Source: The Economist
Everything changed in 1970. The middle class acknowledged the expense of big families, and together with decreased infant mortality, the birth rate rapidly decreased as well. Even the constitution allowed families to decide on the number of children in the family.
The falling birth rate improved the dependency ratio between the labour force and people outside the labour market (children and pensioners). If 40 years ago one employee had one dependent, today this ratio is two to one. As a result, the pressure on the social costs is gradually crippling up.
Nevertheless, today, in spite of the natural demographic transformation when the population is increasing, lots of labour power (a half of which is under 26) and low average age (27) give Mexico a very profitable position in comparison to other countries.
Risks and Problems
Economic growth during the last 20 years was on average 2.6% y/y. Mexico's performance is rather modest compared to 10% growth in China and 7% growth in India. At the same time, labour productivity today is lower than in 1981, and last structural reforms took place in the mid-1990s.
Another barrier to rapid growth is difficulty in accessing credit for small and medium-sized businesses. Lending to businesses is just 20% of GDP, which is half the level in Brazil. As a result, companies have to apply for credit with interest rates of 50% and higher.

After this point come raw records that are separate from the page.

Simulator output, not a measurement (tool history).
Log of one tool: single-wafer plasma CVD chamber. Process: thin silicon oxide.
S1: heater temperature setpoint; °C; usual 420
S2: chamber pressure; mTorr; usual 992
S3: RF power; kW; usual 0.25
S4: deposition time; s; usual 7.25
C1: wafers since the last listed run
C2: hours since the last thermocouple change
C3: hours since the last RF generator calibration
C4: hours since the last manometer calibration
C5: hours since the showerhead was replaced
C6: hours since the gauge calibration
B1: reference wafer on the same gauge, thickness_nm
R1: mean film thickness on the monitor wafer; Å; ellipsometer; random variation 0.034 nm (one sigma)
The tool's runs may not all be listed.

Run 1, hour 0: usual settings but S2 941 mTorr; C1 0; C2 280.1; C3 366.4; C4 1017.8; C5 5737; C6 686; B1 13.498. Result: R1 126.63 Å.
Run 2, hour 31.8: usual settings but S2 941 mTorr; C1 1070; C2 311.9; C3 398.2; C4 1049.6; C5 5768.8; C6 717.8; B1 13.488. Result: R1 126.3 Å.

Mexico is still a poor country. According to official data, 50.1 million Mexicans out of 114 million of the population live below the poverty line, and 17.5 million Mexicans cannot feed themselves.
What can impede Mexico on the road to development? One of the main risks is the slowdown in the US. Consumption in the US is 70% of GDP, but, in the long-run it will decrease to 65% and this will hurt Mexico's export industries.
Investment idea: Construction sector
The construction sector is one of the largest in Mexican economy, and by 2012 it accounted for about 7% of GDP, which is the sixth result for the contribution to the GDP. The industry suffered from a crisis of 2008-2009, and could not return to growth until the end of 2010.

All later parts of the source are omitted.